Clubbing is resistance.

I’ve spent thousands of hours in nightclubs over the course of my lifetime, and I can say that some of my most memorable experiences have happened while I was shouting to someone over loud music in a nightclub. Gay clubs were the first spaces I learned it was OK to be gay in, a place I could sneak to in college without my folks or even my roommates knowing. When I came out to my cousin Katrena as a late teen I made her go with me to a gay club in East Saint Louis — made her in the sense that I didn’t have a license so I couldn’t get there by myself. I had to bribe her with White Castle. We had a blast and I bought her one of those huge, oversized dildos at the club’s giftshop as a joke. She loved it.

With gay pride celebrations popping off in cities around the world, and as we think about those we lost in Orlando and process our numbness and exhaustion at the reality and frequency of gun violence in the United States, to say nothing of hate crimes and the fight for equality, we must remember that gay people and spaces, including nightclubs, have always been under attack. Sometimes the attacks are legal, like laws that ban gay people from even congregating openly in social spaces in the first place. Other times the attacks have much more force, like when a bomb exploded in a lesbian bar in Atlanta in 1997 and when another went off at the Admiral Duncan in London’s Soho in 1999. Not to mention Stonewall in 1969.
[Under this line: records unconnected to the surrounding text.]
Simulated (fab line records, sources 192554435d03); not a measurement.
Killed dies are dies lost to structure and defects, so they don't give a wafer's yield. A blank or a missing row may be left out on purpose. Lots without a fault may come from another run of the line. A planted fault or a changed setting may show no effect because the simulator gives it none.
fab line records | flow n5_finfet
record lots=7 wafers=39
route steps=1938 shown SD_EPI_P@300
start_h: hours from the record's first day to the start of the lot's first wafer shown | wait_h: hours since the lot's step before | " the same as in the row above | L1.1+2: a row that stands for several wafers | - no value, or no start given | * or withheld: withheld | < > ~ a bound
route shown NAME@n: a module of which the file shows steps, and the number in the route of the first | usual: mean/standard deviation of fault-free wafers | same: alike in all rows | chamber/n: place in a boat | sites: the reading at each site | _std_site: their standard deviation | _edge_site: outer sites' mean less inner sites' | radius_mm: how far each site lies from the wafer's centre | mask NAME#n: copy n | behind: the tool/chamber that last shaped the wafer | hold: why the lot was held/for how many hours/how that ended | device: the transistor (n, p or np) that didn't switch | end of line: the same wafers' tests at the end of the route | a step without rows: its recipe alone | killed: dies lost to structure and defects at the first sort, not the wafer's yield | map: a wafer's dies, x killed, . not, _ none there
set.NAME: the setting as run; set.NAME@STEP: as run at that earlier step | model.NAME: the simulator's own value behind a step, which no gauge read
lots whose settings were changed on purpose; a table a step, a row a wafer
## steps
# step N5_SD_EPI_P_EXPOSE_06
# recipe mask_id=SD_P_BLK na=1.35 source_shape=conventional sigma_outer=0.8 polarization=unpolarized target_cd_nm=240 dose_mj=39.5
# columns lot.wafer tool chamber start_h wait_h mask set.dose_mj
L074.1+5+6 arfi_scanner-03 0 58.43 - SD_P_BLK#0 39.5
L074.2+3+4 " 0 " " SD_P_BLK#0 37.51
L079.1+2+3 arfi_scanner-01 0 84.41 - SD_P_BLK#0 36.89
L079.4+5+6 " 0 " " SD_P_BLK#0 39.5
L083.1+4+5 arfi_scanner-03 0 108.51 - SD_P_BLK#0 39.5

As ever, clubbing is resistance.

Queer nightlife is always about survival, community and resistance, not booze and boys in boxers dancing on light boxes (though it’s about that, too). A place of refuge. Queer nightlife is a safe haven when no other place seems safe enough, when walking down the street holding your girlfriend’s hand could get you killed. Queer nightlife matters because it creates a space, perhaps the only space, where it’s possible to be yourself, to realize you’re not alone.

We have to keep loving. We have to keep dancing. We have to keep being fucking fabulous.